I listen to CNN, or Fox, or my local sports radio, or ESPN or music on my way to teach my classes and often on the way home again. The best definition and enunciation of Post Modernism is to be found in this enterprise.
Post Modernism holds, among other things, that there is no such thing as absoulute truth.
I have always thought that there is an absolute truth, an absolute moral standard, a right answer and a wrong answer to everything, although we may not yet know what the right answser is. I am, or was, not alone in that belief.
The search for absolute truth is what science is all about. Science is defined by its attempt to find the Holy Grail, a Unified Theory that will explain everything that happens in the cosmos and universe down to the final degree, the final atom or quark or photon or string, or whatever it turns out to be. Science has, at least in this endeavor, proven to be unsuccessful.
Religion and spirituality also seek ultimate truth.
It is the most fervent desire of those who are religious or spiritual to search for universal truth, whether in the form of a Supreme Being or Nirvana, or the Tao etc. All religions, as John Hick noted, are salvific. They are looking for the supreme truth, a truth or a Godhead in which they can participate, an environment in which they can be saved.

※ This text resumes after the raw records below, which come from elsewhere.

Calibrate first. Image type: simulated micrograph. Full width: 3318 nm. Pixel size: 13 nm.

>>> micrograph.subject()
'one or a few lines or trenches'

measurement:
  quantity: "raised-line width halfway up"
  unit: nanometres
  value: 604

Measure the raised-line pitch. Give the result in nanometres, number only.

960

Post Modernists believe that they have found the truth and the truth is that there is no truth. I do not wish to believe that assertion; yet, I wonder at times.
What is the truth about Global Warming? I don't know and cannot seem to find out.
What is the truth about the Obama Health Care Plan, our motives during the Iraq war, in Afghanistan, in the Republican, Democratic or Libertarian parties? What is the truth about the EURO?
Truth, as my father might have said, is harder to find than hen's teeth.
Perhaps the skeptics are correct.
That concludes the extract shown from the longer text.